#  AI Search - Index (Push) documents for RAG

### Docs

- https://learn.microsoft.com/en-us/azure/search/search-what-is-azure-search

Python SDK
https://learn.microsoft.com/en-us/python/api/overview/azure/search-documents-readme?view=azure-python
- Key concepts: https://learn.microsoft.com/en-us/python/api/overview/azure/search-documents-readme?view=azure-python#key-concepts

Basic appoaches push and pull
- https://learn.microsoft.com/en-us/azure/search/search-what-is-data-import
- Note: If AI enrichment (https://learn.microsoft.com/en-us/azure/search/cognitive-search-concept-intro) is a solution requirement, you must use the pull model (indexers) to load an index. Skillsets are attached to an indexer and don't run independently.

### Inspirational sources
- https://github.com/Azure/azure-search-vector-samples/blob/main/demo-python/code/integrated-vectorization/azure-search-integrated-vectorization-sample.ipynb

### Dependencies
- https://learn.microsoft.com/en-us/azure/search/search-api-versions

In [1]:
#! pip install -r requirements.txt

### Gobal flags (e.g. for debug and development)

### Load .env file (Copy .env-sample to .env and update accordingly)

In [2]:
import os
from dotenv import load_dotenv

load_dotenv(override=True) # take environment variables from .env.

from azure.identity import DefaultAzureCredential
from azure.core.credentials import AzureKeyCredential

endpoint = os.environ["AZURE_SEARCH_SERVICE_ENDPOINT"]
credential = AzureKeyCredential(os.environ["AZURE_SEARCH_ADMIN_KEY"]) if len(os.environ["AZURE_SEARCH_ADMIN_KEY"]) > 0 else DefaultAzureCredential()
index_name = os.environ["AZURE_SEARCH_INDEX"]

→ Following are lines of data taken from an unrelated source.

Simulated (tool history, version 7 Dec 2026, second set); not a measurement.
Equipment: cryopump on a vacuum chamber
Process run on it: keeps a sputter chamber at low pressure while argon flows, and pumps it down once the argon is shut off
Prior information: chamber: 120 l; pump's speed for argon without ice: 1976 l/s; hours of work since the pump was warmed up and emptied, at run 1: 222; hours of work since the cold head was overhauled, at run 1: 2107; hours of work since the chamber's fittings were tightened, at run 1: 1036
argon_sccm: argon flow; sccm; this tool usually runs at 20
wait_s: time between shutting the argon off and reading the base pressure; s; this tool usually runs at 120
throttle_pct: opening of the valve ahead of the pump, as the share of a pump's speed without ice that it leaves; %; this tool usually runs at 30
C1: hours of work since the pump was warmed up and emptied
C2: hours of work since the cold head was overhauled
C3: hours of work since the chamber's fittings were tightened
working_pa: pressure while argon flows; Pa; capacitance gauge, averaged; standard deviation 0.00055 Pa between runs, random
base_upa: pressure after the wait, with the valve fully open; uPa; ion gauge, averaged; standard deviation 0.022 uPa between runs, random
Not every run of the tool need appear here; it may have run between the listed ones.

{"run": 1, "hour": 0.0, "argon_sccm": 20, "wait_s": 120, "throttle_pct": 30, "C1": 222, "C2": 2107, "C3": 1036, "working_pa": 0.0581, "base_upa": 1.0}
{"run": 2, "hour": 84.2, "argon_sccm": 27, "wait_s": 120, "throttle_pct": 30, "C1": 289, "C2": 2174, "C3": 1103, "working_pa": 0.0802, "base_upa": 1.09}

blob_connection_string = os.environ["BLOB_CONNECTION_STRING"]
blob_container_name = os.environ["BLOB_CONTAINER_NAME"]

azure_openai_endpoint = os.environ["AZURE_OPENAI_ENDPOINT"]
azure_openai_key = os.environ["AZURE_OPENAI_KEY"]
azure_openai_embedding_deployment = os.environ["AZURE_OPENAI_EMBEDDING_DEPLOYMENT"]

In [3]:
from azure.search.documents import SearchClient
search_client = SearchClient(endpoint, index_name, credential)

### Add document actions to batch

In [4]:
unique_term_in_time_and_space = "ZYX1"

In [5]:
# https://learn.microsoft.com/en-us/python/api/azure-search-documents/azure.search.documents.indexdocumentsbatch?view=azure-python
from azure.search.documents import IndexDocumentsBatch

batch = IndexDocumentsBatch()
batch.add_upload_actions([{ "title": "push.txt", "url": "push.txt", "id": "1", "chunk_id": "1", "content": f"This is a push test document: {unique_term_in_time_and_space}", "contentVector": []}])

[<azure.search.documents._generated.models._models_py3.IndexAction at 0x25548c0ffa0>]

In [6]:
import time

def wait_search_for_unique_term(_unique_term_in_time_and_space):
    while True:
        results = search_client.search(  
                search_text=_unique_term_in_time_and_space,  
                select=["content"],
                top=1
            )  

        _rnr = 0
        for _r in results:
            _rnr = _rnr + 1
        
        if _rnr > 0:
            print("Found total of results: {}".format(_rnr))
            break
        else:
            time.sleep(1)

### Execute batch

In [7]:
search_client.index_documents(batch)

[<azure.search.documents._generated.models._models_py3.IndexingResult at 0x25548c0f2e0>]

### Helper function - Wait for index to contain pushed entries

In [8]:
import time

def wait_search_for_unique_term(_unique_term_in_time_and_space):
    while True:
        results = search_client.search(  
                search_text=_unique_term_in_time_and_space,  
                select=["content"],
                top=1
            )  

        _rnr = 0
        for _r in results:
            _rnr = _rnr + 1
        
        if _rnr > 0:
            print("Found total of results: {}".format(_rnr))
            break
        else:
            time.sleep(1)

In [9]:
# Wait for index updated
import timeit
timeit.timeit(lambda: wait_search_for_unique_term(unique_term_in_time_and_space), number=1)

Found total of results: 1


1.1305372000000005

In [13]:
results = search_client.search(  
                search_text=unique_term_in_time_and_space,  
                select=["content"],
                top=1
            )  

for _r in results:
    print(_r)

{'content': 'This is a push test document: ZYX1', '@search.score': 1.1403778, '@search.reranker_score': None, '@search.highlights': None, '@search.captions': None}